>> The blacklist implementation has a major issue: it is still possible
>> to call write methods of the dict class (e.g. dict.set(my_frozendict,
>> key, value)).
>
> It is also possible to use ctypes and violate even more invariants.
> For most purposes, this falls under "consenting adults".

My primary usage of frozendict would be pysandbox, a security module.
Attackers are not consenting adults :-)

Read-only dict would also help optimization, in the CPython peephole
or the PyPy JIT.

In pysandbox, I'm trying to replace __builtins_ and (maybe also
type.__dict__) by a frozendict. These objects rely on PyDict API and
so expect a type "compatible" with dict. But PyDict_GetItem() and
PyDict_SetItem() may use a test like isinstance(obj, (dict,
frozendict)), especially if the C strucure is "compatible". But
pysandbox should not drive the design of frozendict :-)

>> The whitelist implementation has an issue: frozendict and dict are not
>> "compatible", dict is not a subclass of frozendict (and frozendict is
>> not a subclass of dict).
>
> And because of Liskov substitutability, they shouldn't be; they should
> be sibling children of a basedict that doesn't have the the mutating
> methods, but also doesn't *promise* not to mutate.

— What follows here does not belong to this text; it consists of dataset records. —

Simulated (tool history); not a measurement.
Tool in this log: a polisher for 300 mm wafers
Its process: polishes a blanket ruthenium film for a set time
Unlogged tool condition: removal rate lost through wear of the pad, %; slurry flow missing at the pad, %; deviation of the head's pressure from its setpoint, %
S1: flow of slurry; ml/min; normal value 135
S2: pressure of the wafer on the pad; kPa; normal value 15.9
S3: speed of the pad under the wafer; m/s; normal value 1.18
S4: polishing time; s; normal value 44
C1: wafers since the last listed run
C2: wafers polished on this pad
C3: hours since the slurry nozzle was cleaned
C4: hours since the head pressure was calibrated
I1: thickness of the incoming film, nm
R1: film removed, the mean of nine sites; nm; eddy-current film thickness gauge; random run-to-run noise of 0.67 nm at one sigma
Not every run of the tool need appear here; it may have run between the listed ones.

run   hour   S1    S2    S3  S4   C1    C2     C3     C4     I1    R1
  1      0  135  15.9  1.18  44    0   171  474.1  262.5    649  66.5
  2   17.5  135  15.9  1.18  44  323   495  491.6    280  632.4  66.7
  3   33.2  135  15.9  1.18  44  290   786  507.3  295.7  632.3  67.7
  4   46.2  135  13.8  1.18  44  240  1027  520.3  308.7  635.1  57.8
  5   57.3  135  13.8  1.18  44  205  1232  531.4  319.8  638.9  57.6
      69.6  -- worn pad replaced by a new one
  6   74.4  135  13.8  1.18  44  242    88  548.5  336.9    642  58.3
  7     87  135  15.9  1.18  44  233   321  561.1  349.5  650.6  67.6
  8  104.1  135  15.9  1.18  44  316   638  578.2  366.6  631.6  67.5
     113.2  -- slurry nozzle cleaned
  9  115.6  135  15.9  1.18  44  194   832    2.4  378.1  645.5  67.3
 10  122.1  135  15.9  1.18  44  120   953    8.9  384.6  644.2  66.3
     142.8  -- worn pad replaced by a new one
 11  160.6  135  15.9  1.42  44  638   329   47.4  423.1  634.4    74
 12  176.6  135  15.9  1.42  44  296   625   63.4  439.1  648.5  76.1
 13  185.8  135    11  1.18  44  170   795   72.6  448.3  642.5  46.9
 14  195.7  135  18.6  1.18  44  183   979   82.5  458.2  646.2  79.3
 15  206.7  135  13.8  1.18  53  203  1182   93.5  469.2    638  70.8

As I wrote, I realized that it doesn't matter if dict doesn't inherit
from frozendict.

>>  * frozendict values must be immutable, as dict keys
>
> Why?  That may be useful, but an immutable dict whose values
> might mutate is also useful; by forcing that choice, it starts
> to feel too specialized for a builtin.

If values are mutables, the frozendict cannot be called "immutable".
tuple and frozenset can only contain immutables values.

All implementations of frozendict that I found expect frozendict to be hashable.

>>  * frozendict.__hash__ computes hash(frozenset(self.items())) and
>> caches the result is its private hash attribute
>
> Why?  hash(frozenset(selk.keys())) would still meet the hash contract,
> but it would be approximately twice as fast, and I can think of only
> one case where it wouldn't work just as well.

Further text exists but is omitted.